It’s so darn easy to put my kids first. But in order to be a better mom, I know I needed to change that.
As a mom, it feels like my life revolves around these little people and their big needs. And it probably feels that way because, realistically, it does. They are, without a doubt, the main focus of my attention.
Because they demand it, really. They need me — my time, my energy, my help, my guidance, my presence, my mad making-three-different-meals-they-refuse-to-eat skills — far more than anyone else has ever needed me.
But, I’ll be completely honest: I believe, in the depths of my heart, that it’s a mistake to put them first.

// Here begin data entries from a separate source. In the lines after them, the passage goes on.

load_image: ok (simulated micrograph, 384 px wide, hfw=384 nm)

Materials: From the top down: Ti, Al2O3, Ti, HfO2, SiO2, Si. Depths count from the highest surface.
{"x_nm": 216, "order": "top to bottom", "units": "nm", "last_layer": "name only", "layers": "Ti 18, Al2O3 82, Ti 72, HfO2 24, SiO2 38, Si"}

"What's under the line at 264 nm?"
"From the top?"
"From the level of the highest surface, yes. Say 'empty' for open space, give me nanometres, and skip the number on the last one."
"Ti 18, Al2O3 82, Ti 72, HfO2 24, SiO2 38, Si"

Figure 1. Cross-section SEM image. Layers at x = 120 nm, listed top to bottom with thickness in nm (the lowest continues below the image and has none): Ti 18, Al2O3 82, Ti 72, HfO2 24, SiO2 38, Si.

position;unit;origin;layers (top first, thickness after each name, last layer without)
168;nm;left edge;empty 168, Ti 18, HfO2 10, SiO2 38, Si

Whoa. I know, I know. Just hear me out, though.
Because before I’d even thought seriously about “starting a family,” beyond those idyllic teenage dreams of what my very own fairy tale of a life might look like one day, I started a family. And I’m not quite sure why we don’t see it that way.
When we talk about “starting a family,” we’re always referring to welcoming little ones, to the crazy, beautiful, messy journey of parenthood.
But on that picturesque August afternoon, with brilliant sunbeams dancing across the lake and the majestic mountains encircling us in their embrace, our family began.
We read our vows.
We cut the cake.
He danced with his mom and I with my dad.
And we became a family. Just the two of us.
That’s how it all began — where this whole thing started — with the two of us.
I lose sight of that, though, quite often. Too often.
Because my husband plain and simply doesn’t need me as much as my kids do. So I give and give and give of myself, day in and day out, for my children thinking that it will make me a better mom.
It’s natural, really, to give them my all and him only what’s left over.
But at the end of the day, he deserves so much more than my leftovers. And that doesn’t mean I can’t be exhausted.
That doesn’t mean I can’t have hard days.
That doesn’t mean I can’t focus on the kids when they need me.
That doesn’t mean I can’t jump in the shower once bedtime routines are complete.
That doesn’t mean I can’t tell him I need a little alone time.
It just means that I am more aware.
It means that I consider him.
It means that I recognize his needs.
It means that I listen — really listen — when he tells me about his hopes and dreams and fears.
It means that I know what makes him feel most loved.
It means that I get away with him — just him — when we can.
It means that I pray for him and with him.
It means that I love him well, and I give my kids the unparalleled gift of witnessing that love and that makes me a better mom.
A love that’s far from perfect, yet never gives up. A love that isn’t always easy yet is always worth fighting for. A love that puts another before yourself yet accepts the same in return. A love that is difficult to prioritize, yet you do it anyway.
So I don’t put my husband first because I’m a terrible mom.
I put him first because I’m a great one.